The USS KATAHDIN was built by the Bath Iron Works of Bath, Maine. This experimental, harbor-defense ram was a departure from traditional ship design. She was built to ride low in the water with her bow awash while under way – a feature now seen on modern submarines. Her hull embodied several other new technical features, which were later used on many ships. These included double hull construction and flood tanks. The former provided additional protection from being damaged or holed by shot while in combat and the latter allowed her to ballast herself down to present an even lower profile.

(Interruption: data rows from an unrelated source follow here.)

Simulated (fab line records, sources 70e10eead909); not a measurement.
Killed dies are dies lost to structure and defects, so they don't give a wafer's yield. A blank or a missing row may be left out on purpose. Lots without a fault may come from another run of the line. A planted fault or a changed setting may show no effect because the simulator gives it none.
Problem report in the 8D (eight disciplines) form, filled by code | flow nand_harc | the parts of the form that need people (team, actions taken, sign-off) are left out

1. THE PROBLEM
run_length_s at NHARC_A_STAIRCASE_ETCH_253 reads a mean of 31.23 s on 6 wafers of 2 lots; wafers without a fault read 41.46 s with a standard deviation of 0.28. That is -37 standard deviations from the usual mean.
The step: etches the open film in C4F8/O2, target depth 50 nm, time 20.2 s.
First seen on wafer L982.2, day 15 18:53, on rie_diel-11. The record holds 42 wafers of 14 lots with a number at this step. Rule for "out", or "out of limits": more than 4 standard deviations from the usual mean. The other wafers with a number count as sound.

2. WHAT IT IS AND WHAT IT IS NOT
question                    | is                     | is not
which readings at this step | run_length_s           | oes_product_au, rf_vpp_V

She was launched at Bath on 4 February 1893 and was sponsored by Miss Una Soley, daughter of the Assistant Secretary of the Navy. The KATAHDIN was the subject of a protracted contract dispute between the Navy and Bath Iron Works over design and construction that delayed her final acceptance. The dispute was finally resolved in Bath’s favor. The KATAHDIN was finally accepted and placed into commissioned at the New York Navy Yard on 20 February 1897, CDR Richard P. Leary in command.
USS KATAHDIN VITAL STATISTICS
Displacement 2,155 tons; Length 250' 9"; Breadth 43' 5"; Draft 15' 1"; Speed 16 knots; Fuel coal
Complement 97; Armament 4 - 6-pound rifled guns.
The KATAHDIN departed New York Harbor 4 March 1897, the day of President McKinley's first inauguration, and sailed to Norfolk. The Navy did not know how to employ this new type of ship and she was soon decommissioned and laid up at the Philadelphia Naval Yard on 17 April 1897.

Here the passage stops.